Scientists from Kyoto University in Japan put this to the test in 2016 by having 26 volunteers play word association games while staring at computer-generated faces. When making eye contact, the participants found it harder to come up with links between words, suggesting that there is interference between these processes.

The volunteers were tested while looking at both animations of faces making eye contact and animations of faces looking away. They were also asked to think of links between easily associated words and words where there are a lot of competing associations; the latter proved much harder to do.

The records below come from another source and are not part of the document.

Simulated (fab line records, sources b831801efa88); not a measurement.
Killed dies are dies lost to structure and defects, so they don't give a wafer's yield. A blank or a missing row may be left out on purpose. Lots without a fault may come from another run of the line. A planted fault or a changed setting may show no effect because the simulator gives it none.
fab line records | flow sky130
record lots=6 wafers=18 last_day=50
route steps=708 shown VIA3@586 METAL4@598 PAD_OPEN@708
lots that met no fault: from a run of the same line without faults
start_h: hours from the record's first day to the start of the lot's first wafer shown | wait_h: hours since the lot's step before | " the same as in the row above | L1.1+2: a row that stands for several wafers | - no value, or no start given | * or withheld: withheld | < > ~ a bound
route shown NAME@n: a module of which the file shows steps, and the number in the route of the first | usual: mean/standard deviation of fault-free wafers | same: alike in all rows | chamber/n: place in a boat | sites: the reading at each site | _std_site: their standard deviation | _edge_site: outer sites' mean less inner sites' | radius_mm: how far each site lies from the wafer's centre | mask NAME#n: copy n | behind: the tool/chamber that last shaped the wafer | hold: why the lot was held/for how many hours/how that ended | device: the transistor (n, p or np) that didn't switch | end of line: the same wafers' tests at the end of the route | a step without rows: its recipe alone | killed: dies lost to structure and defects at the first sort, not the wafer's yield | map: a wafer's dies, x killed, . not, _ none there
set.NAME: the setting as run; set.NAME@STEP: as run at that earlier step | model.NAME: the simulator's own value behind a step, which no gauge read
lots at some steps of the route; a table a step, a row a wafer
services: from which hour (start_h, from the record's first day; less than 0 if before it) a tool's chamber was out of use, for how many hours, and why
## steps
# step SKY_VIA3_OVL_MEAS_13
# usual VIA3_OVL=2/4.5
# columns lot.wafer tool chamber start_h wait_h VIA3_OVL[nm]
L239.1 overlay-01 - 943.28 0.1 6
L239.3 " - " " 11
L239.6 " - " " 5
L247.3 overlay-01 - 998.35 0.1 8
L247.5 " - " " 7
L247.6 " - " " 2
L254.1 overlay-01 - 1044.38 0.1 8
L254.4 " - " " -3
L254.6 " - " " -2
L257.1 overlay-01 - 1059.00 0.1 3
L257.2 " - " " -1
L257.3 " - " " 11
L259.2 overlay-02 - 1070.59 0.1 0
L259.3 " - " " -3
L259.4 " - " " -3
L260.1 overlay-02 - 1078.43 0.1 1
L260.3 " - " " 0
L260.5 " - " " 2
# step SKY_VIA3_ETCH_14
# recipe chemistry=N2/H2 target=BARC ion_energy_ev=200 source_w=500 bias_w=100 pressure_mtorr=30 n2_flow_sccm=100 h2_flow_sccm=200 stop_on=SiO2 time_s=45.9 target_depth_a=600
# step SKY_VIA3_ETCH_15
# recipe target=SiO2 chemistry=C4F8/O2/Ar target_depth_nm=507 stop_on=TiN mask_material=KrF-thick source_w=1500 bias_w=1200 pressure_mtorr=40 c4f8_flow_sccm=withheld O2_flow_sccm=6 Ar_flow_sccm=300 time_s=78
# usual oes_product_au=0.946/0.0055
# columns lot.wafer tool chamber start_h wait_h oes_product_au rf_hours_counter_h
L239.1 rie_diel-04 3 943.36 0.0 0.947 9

"Although eye contact and verbal processing appear independent, people frequently avert their eyes from interlocutors during conversation," wrote the researchers. So while making eye contact and holding a conversation is certainly possible, this is evidence that they can both draw on the same pool of cognitive resources.

In 2015, Italian psychologist Giovanni Caputo demonstrated that staring into someone else's eyes for just 10 minutes induced an altered state of consciousness. Participants saw hallucinations of monsters, their relatives, and even their own faces.

It seems that a process called neural adaptation is the cause, where our brains gradually alter their response to a stimulus that doesn't change – so when you put your hand on a table, you immediately feel it, but that feeling lessens as you keep your hand there.

Therefore, if someone looks away while they're talking to you, they might not be being rude – they could just have an overloaded cognitive system.